Yankees shortstop Derek Jeter hits an RBI single

Yankees shortstop Derek Jeter hits an RBI single that gives the Yankees a 4-3 lead in the bottom of the fifth inning against the Tampa Bay Rays, Sunday. (July 18, 2010) Credit: Christopher Pasatieri

It is no revelation to call Derek Jeter the face of the Yankees, now more than ever after the passing of George Steinbrenner, the franchise's dominant figure for more than a third of a century.

That was evident in the decision to have Jeter represent the team during the ceremony Friday honoring Steinbrenner and Bob Sheppard, and in many smaller ways during a historic week for the franchise.

The more interesting question is whether the Yankees captain is not merely the front man for the Yankees but whether he is the current face of Major League Baseball itself.

Overstatement? Consider a Sports Business Daily poll released Monday in which more than four dozen sports business executives and journalists named Jeter the most marketable player in baseball.

By a lot. Jeter was named first on 39 of 49 ballots, far ahead of Albert Pujols and Joe Mauer. No one else got more than three first-place votes.

The last time SBD took a survey of this sort was in 2005. Jeter finished first. The time before that was 2003. Jeter finished first.

The time before that was 1999. Jeter finished fourth, behind sluggers Ken Griffey Jr., Mark McGwire and Sammy Sosa.

That is a stunningly long run of popularity, especially given his determinedly bland, non-controversial image - or maybe because of it.

While other stars have come and gone amid declining play and/or substance-abuse scandals, Jeter has kept rolling along, seemingly immune to trouble.

His failure to attend Sheppard's funeral in Baldwin last week was criticized in some quarters. But like most hiccups in his career, he shrugged it off, and the fallout was minor.

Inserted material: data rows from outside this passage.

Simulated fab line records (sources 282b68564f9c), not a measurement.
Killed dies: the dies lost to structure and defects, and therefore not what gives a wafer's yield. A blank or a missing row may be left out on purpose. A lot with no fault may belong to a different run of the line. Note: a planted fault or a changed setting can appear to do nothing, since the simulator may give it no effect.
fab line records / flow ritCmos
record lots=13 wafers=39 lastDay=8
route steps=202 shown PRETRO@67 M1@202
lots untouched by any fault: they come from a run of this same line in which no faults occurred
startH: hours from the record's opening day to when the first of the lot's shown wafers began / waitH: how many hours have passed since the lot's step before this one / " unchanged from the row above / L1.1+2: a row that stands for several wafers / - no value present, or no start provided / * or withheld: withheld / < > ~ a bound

Consider by contrast the mercurial fortunes of the only other player to make all four SBD lists: Alex Rodriguez. In 1999, he was sixth. In both '03 and '05, he finished second to Jeter. This year, he fell to ninth, even as he closes in on his 600th career home run.

Jeter has endorsed Nike, Gatorade, Gillette and Ford, among other companies and products, and earns about $9 million per year off the field, Forbes estimated in 2009.

Brian Helfrich, SBD's assistant managing editor, said the staff was surprised not by Jeter's three-peat but by the margin of victory.

"At 36, he's more and more the most marketable player - and arguably the only nationally marketable baseball player," Helfrich said.

How bare is baseball's cupboard of nationally recognizable stars? Nationals rookie Stephen Strasburg finished fourth on the 2010 list.

If the Daily waits another five seasons to do its next poll, it is reasonable to assume Jeter won't win it again. Already, his batting average, on-base percentage and slugging percentage are lower than for any of his full major-league seasons, and his contract is up.

But for now, Jeter's status never has been loftier. He might not be the Boss, but he is the Man.

McCarver spanks Yanks

Speaking of iconic Yankees, Joe Torre came up on Fox's telecast Saturday when Tim McCarver ripped the team for not paying proper tribute to its former manager in and around the new stadium.

Alas, McCarver undermined his case by violating one of the basic rules of public speaking and writing about sports: Leave the Nazis out of it!

McCarver compared the Yankees' treatment of Torre to German and Russian leaders in World War II who airbrushed deceased generals out of pictures.

"In a sense, that's what the Yankees have done with Joe Torre," he said. "They have airbrushed his legacy. I mean, there's no sign of Joe Torre at the stadium. That's ridiculous."

Oosthuizen doesn't rate

Sunday's not-so-grand finale of the first all-cable golf major attracted a measly average of 2.1 percent of U.S. households, a record low for the British Open, and 2.97 million viewers.

Many at the broadcast networks' sports divisions were closely monitoring ESPN's figures, certain they would be lower than in the past because ratings usually suffer when events leave over-the-air TV.

(There are about 15 million U.S. homes that do not have cable or satellite TV service.)

But a fair comparison might have to wait until next year - or at least until the first BCS Championship Game on ESPN in January.

Through the first three rounds, ratings were on pace to be their best since 2006. But Sunday's runaway victory for little-known Louis Oosthuizen was a formula for ratings disaster, no matter what channel it was on.

Bernstein leaves Kay show

Bonnie Bernstein has left 1050 ESPN's Michael Kay show and starting Monday will assume a new role as co-host with Greg Buttle of "New York Football Live" 7-9 p.m. weeknights, 1050 general manager Dave Roberts said. Roberts called the show part of the station's "comprehensive" plans to cover the Jets and Giants. Mark Sanchez will join Eli Manning and Rex Ryan as regulars on Kay's show and former Giant Antonio Pierce will contribute to various shows. Bernstein joined 1050 in September, but saw her role on Kay's show gradually diminish. When Kay was on, she mostly was limited to providing news updates.